A few weeks ago I made my way to Smiths for UnXpected, a gig held by one of our gold partners, NWN Blue Squared, for their clients and prospective clients. UnXpected was the result of four months of planning by UK accountant NWN, Whiteoaks PR, Net Mentor and Xero to try to create something totally different, something progressive, something that, in the words of Nick Lawrence, CEO of NWN, ‘was not a boring seminar or, my worst nightmare, a day of golf!’
The aim of the event was to attract new clients from NWN’s main customer base – artists in the creative industry. You can read more about how UnXpected came about in Making a client event extraordinary. The event also gave the team a great opportunity to increase their PR by inviting journalists to a totally different kind of client event – one that they would really enjoy!
With over 100 people packed into Smith’s great basement venue, a few drinks and some lovely nibbles, it was a cool and trendy affair, with an eclectic group of artists (all Xero users) providing the music for the evening.
Carrie Tree, an up and coming folk singer, kicked the evening off with some lovely soulful tunes. Next up was Faith SFX, with some awesome beatboxing, closely followed by DJ Jazzman Gerald & DJ Nick Lawrence spinning some great tunes for dancing.
Cass Productions captured all the action on video, including a few interviews throughout the evening with the artists involved. They also spent time with Nick Lawrence and Gary Turner from Xero to find out a bit more about the event and why they were doing it.

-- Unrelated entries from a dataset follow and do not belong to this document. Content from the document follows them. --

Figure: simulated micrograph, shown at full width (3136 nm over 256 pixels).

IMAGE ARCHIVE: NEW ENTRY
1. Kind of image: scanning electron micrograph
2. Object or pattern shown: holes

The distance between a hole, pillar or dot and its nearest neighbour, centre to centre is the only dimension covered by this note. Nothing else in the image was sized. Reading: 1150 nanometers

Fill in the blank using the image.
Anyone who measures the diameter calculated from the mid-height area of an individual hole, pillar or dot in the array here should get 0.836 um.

Many NWN customers and soon-to-be customers came along to find out more and enjoy the evening, as did a number of journalists, which was a great coup for NWN.
The following week, at Xerocon London we were thrilled to have the team that organised UnXpected make up a panel session, sharing their insights into why the event was a success and providing advice to other accounting firms thinking about doing something similar to peak the interest of both the press and their customer base.
Their advice was simple:
Ensure the event reflects your brand and the ‘personality’ of your practice and its clients. Trying to be ‘down with the kids’ or arranging an event using an activity that is totally alien to your employees and clients is like watching your mum or dad trying to break-dance at a wedding if they’ve never heard hip hop – it can do more damage to your brand than benefit it. But this doesn’t mean you can’t be creative in the choice of activity.
Think beyond the event itself. Consider the opportunities the event presents for other communication, such as social media and ‘traditional’ media activity. Is there a chance to interview guests for case studies or post-event videos? Can you follow up with communication to attendees?
Be clear on objectives. Understand the purpose of the event from the outset: if it is specifically to sell services, make that clear and design an event that is compelling in that way. If it is not intended to sell, but to raise the profile of the practice among existing and prospective clients, DO NOT include sales messages or presentations which can introduce an element of discord into the event itself. If it is an event that chimes with your target audience, they should get the message without having it forced on them.